Pipelines in Illinois

About 50 miles off the coast of the Gulf of Mexico lies a little town called Beaumont, Texas. Being from Beaumont, I’ve always been proud of my East Texas roots, even when we’ve lacked environmental values. Our biggest claim to fame is oil. Oil is such a large part of Beaumont’s history, from the time we start school to the time we graduate, we learn about the Lucas Geyser that burst in early 1901 making Beaumont a booming oil town. Almost all pipelines lead to Southeast Texas. Half of the ten largest refineries in the United States are in Beaumont and the surrounding areas, so calling Beaumont oil country is not an understatement. Throughout my school years, many of classmates aspired to get a job in this industry, knowing they could make good money working at a refinery.  Until I was about 7 I didn’t realize you could have any other job than that in the oil industry. Beaumont isn’t the only place oil comes from. Oil can be found throughout the U.S . That’s where pipelines come in.

Enbridge is one of the North America’s largest pipeline constructors. Starting in Canada and making their way south, many of their pipelines go through Illinois, our home. There’s no question that pipelines lead to excessive environmental destruction; extreme cases and countless others go unnoticed by the public.

What causes oil spills? There’s no one answer to that question. Aged pipelines, faulty equipment, human error to name a few reasons. Many oil spills are caused by oil pipelines being used past the lifespan of the materials. Internal and external corrosion of weak points in pipelines is also a big contributor to spills. It may not always be the people working on the pipelines or the equipment that cause the leaks; there have been cases of farm equipment puncturing pipelines which results in spills.
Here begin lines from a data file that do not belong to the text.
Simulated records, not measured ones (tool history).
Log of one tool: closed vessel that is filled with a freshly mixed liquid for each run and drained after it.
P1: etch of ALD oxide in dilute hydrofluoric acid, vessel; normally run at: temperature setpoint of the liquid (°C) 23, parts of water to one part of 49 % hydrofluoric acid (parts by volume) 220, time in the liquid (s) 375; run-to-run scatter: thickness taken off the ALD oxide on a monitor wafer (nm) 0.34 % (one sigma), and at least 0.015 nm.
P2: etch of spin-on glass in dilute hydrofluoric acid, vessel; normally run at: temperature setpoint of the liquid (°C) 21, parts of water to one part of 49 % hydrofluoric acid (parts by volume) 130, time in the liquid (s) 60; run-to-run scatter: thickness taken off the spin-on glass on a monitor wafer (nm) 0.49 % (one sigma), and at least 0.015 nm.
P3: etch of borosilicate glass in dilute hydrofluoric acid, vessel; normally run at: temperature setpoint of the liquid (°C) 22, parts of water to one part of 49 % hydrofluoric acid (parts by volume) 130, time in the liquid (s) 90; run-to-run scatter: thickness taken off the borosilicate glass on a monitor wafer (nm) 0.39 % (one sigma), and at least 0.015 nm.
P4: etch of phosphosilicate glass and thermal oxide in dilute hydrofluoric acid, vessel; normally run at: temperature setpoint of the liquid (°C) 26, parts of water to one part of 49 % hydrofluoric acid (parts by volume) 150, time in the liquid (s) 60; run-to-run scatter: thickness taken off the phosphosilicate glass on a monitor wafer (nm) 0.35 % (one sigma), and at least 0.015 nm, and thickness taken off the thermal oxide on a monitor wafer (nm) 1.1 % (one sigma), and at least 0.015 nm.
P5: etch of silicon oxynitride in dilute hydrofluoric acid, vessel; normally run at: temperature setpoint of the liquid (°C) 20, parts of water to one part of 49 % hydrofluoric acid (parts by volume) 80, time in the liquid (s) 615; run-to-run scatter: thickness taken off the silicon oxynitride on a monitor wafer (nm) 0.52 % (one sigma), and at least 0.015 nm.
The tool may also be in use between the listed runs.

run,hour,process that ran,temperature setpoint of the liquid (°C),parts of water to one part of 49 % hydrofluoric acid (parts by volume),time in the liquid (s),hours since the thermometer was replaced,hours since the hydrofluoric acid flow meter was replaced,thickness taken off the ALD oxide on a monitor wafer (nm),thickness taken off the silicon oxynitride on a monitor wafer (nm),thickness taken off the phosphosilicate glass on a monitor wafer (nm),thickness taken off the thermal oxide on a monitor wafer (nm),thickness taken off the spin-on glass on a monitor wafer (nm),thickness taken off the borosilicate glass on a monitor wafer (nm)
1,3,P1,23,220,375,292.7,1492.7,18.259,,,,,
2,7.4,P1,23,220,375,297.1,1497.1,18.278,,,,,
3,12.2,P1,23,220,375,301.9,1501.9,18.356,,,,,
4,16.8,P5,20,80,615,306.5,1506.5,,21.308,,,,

Enbridge is no stranger to oil spills. In 2010, an Enbridge pipeline spilled nearly 843,000 gallons of oil near Marshall, Michigan, which went from Talmadge Creek to the Kalamazoo River. The Kalamazoo River is a tributary of Lake Michigan; the Lake being avoided by a mere 80 river miles. Years after the spill, Enbridge was still cleaning up Talmadge Creek and the Kalamazoo River. Oil spills cause environmental damage for years and years after the initial spill. The Bakken Pipeline System is one of Enbridge’s proposed pipelines through Illinois. This is a two part pipeline combining the Dakota Access Pipeline (DAPL) and the Energy Transfer Crude Oil Pipeline (ETCOP). DAPL has sparked controversy for its proposed route that goes through sacred burial grounds of the Standing Rock Sioux Tribe in North Dakota. This controversy in North Dakota seems to have eclipsed the termination point of the pipeline, Patoka, Illinois. DAPL will connect to ETCOP in Patoka and travel south to Texas. Both parts of the pipeline will transport around 470,000 barrels of crude oil each day. The Southern Access Extension Pipeline begins near Pontiac, Illinois terminating again in Patoka transporting nearly 300,000 barrels per day. While these pipelines will transport hundreds of thousands of barrels of oil each day, the social and environmental damages are too great to risk.